In order to create and provide sophisticated, deep and liquid financial markets and services, there has to be an innovative, flexible and participant friendly framework in order to provide a conducive environment for businesses to carry out their services, unhindered.
In the past, many attempts at gradual movements towards a free and open financial system have been made in Sri Lanka, without much success. The new Colombo Port City SEZ will create the largest ‘mixed free trade zone’ in the island, thus providing the opportunity for Sri Lanka to avail itself of all the benefits of financial and economic liberalisation, whilst still insulating the mainstream economy. Such a move will also provide the impetus for the creation of a true global financial centre in South Asia, which is a crucial need of the hour.

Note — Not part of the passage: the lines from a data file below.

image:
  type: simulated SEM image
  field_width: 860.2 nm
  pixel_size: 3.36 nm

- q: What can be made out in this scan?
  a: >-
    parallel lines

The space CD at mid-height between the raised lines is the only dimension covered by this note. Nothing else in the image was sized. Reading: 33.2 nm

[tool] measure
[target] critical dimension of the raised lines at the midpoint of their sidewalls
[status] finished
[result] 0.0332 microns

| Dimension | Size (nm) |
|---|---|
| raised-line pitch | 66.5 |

Given that exchange and or capital controls, which are prevalent in the rest of Sri Lanka, will not be applicable in the Colombo Port City SEZ, investors and service providers will have the freedom to move capital around in a streamlined manner.
Presently, moving investment capital into and out of Sri Lanka is a relatively time consuming process, requiring various clearances and other procedures. However, because capital flows into and out of the proposed SEZ will not enter the mainstream Sri Lankan financial system, the need will be limited for such stringent controls.
Ease of Doing Business
One of the major impediments to economic development and foreign direct investment into Sri Lanka is its low score in terms of ease of doing business. We are now only ahead of Pakistan, the Maldives and Afghanistan in the region, and rank 99th in the world out of 190.
The mechanisms proposed for the governing of the new SEZ will help streamline policies and make it easier to do business in Sri Lanka. Furthermore, the more investor friendly, business friendly and convenient policies and practices will likely soon make a positive impact to rest of the Sri Lankan economy.
Sophisticated financial products and services
Sri Lanka’s financial system remains relatively conservative. This is largely due to the aforementioned controls and resulting lack of liquidity, combined with restrictive regulations. The proposed SEZ will create a free and open environment for financial services providers and their ancillary service providers. It will also very likely create a platform, for companies to consider listing their securities for trading in Sri Lanka.
The fact that Sri Lanka is geographically well placed in the global financial services sphere is an added advantage. We can easily position ourselves, first as a conduit and thereafter as a mainstream financial services centre between Dubai, Singapore and Hong Kong. This is a perfect opportunity to exploit this unique advantage.
Providing an offshore dollar denominated trading platform devoid of exchange control regulations will create excellent opportunities for firms from China, and the rest of Asia, to seek single or dual listing opportunities. The proposed SEZ will act as a catalyst to attract equity, debt and even derivative trading indices to seek listings in the proposed SEZ.
A glance at Dubai’s DIFC
A great and flourishing example of a similar project is the Dubai International Financial Centre (DIFC). It is a region within Dubai, but separate from it in terms of regulatory, judicial and financial frameworks. It offers international businesses many advantages over operating within Dubai mainland such as a world class regulatory environment, ability for 100% foreign ownership of companies (not allowed in Dubai-mainland) and, tax benefits. As a result, they are extremely successful in attracting world leading financial institutions and Multi-National Corporations to establish their regional presence within the DIFC.
The proposed Colombo Port City SEZ will provide similar benefits to investors, while also providing Sri Lanka with the crucial benefit of being able to stimulate and grow our economy, whilst still keeping our mainstream economy separated. As we see the benefits of a more streamlined financial and regulatory framework at work, this model could then be used to drive reforms across Sri Lanka in the future.
Conclusion
The creation of the Colombo Port City SEZ will be a positive turning point for Sri Lanka’s economic trajectory, place on the world stage and role in geopolitics. However, what is crucial now is that the mechanisms and frameworks necessary for the good and efficient governance of this SEZ are laid down fairly, with the appropriate checks and balances to ensure that Sri Lanka, Sri Lankans and the foreign investors who choose this investment city enjoy the best possible chance at global success.
It is therefore imperative that we, focus on the facts and realities and buy-in to this game changing opportunity. Doing so is a prerequisite to fulfilling the quest to place Sri Lanka on par with the key financial centres of the world, competing as an equal with the likes of Singapore, Dubai, London and New York.
For this to happen, the laws governing the proposed SEZ Authority must be congruent with the constitution and the territorial integrity of Sri Lanka whilst being forward looking and inviting investment capital.